Joe Curtatone (Mayor of Somerville, MA)
Joe Curtatone - Mayor - Somerville, MA
Mayor of Somerville MA
What is your relationship with the Local Indie Community?
Local businesses are absolutely crucial to our city’s fiscal health – and, in many ways, they define who we are. Somerville is a city of squares – small commercial centers that anchor our densely populated urban neighborhoods. The character of each square is shaped by its local businesses – and Somerville has an incredible variety of shops, restaurants and service businesses that create a bustling and inviting atmosphere in Davis Square, Union Square, Ball Square, Magoun Square, Teele Square, East Broadway. It’s different in each neighborhood, which is part of the fun. Almost all of that local flavor and appeal either comes from, or is reflected by, our local businesses.
If your local indie community was an Animal, what would it be and why?
Oh, come on. One of the best things about our indie community is that it’s got a lot of diversity. It’s not one animal. It’s a whole ark. Okay, I’ll go with a llama: it’s beautiful, useful, valuable – but it’s tough. Hey, if it doesn’t like you, it’ll spit right in your face.
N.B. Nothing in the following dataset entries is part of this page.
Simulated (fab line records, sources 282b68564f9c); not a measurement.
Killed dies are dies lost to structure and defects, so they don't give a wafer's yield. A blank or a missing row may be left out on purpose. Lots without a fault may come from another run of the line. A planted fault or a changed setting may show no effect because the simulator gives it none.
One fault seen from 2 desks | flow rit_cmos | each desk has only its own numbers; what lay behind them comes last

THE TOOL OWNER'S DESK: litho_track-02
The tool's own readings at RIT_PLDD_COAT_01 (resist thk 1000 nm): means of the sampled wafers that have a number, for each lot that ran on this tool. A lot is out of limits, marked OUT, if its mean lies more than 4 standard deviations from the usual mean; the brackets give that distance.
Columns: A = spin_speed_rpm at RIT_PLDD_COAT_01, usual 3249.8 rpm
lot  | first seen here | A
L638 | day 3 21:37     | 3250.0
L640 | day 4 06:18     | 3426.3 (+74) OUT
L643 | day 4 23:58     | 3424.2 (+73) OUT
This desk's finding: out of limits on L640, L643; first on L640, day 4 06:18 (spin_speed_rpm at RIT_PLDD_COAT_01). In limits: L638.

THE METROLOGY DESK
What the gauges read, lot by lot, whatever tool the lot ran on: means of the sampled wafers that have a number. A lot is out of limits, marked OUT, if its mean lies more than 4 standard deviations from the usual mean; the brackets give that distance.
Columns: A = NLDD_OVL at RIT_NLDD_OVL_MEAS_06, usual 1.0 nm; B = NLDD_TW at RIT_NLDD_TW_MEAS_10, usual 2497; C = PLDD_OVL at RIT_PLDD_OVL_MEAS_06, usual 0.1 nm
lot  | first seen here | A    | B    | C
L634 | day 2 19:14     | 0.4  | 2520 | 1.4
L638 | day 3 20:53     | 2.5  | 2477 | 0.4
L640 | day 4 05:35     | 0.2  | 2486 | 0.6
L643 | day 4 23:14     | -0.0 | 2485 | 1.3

Which local biz would you and your community miss most if it were gone? Why?
I’m a big fan of our locally-owned cafés, like True Grounds, Diesel, Bloc 11, and Sherman. I drink too much espresso – but I’ve also learned to appreciate a good soy chai. But I think the indies I would miss the most if they weren’t here would be our artists. They have so much impact on our city – not just in terms of culture but in terms of our economy. Our new zoning for Union Square is designed to help give local artists, craftspeople and arts-oriented businesses a permanent home base in Somerville.
What one piece of advice from your organizing can you share with the other people and organizations who will see this?
Good transit makes everything better. If you want to promote the indie ethic, be sure to promote good transit service, too.
If you had a message to deliver to all the other organizations and people who are part of this movement, what would it be?
As we finally start to face the reality of climate change and the end of cheap gasoline, people are going to want to live, work and play in a community where retail, residential, office, light industrial and entertainment are all mixed together. That’s the kind of community where locally-owned businesses thrive. We have to stop thinking in terms of malls and office parks and residential developments – and get back to thinking in terms of neighborhoods. And when we do that, we can see the huge value of independent, local businesses.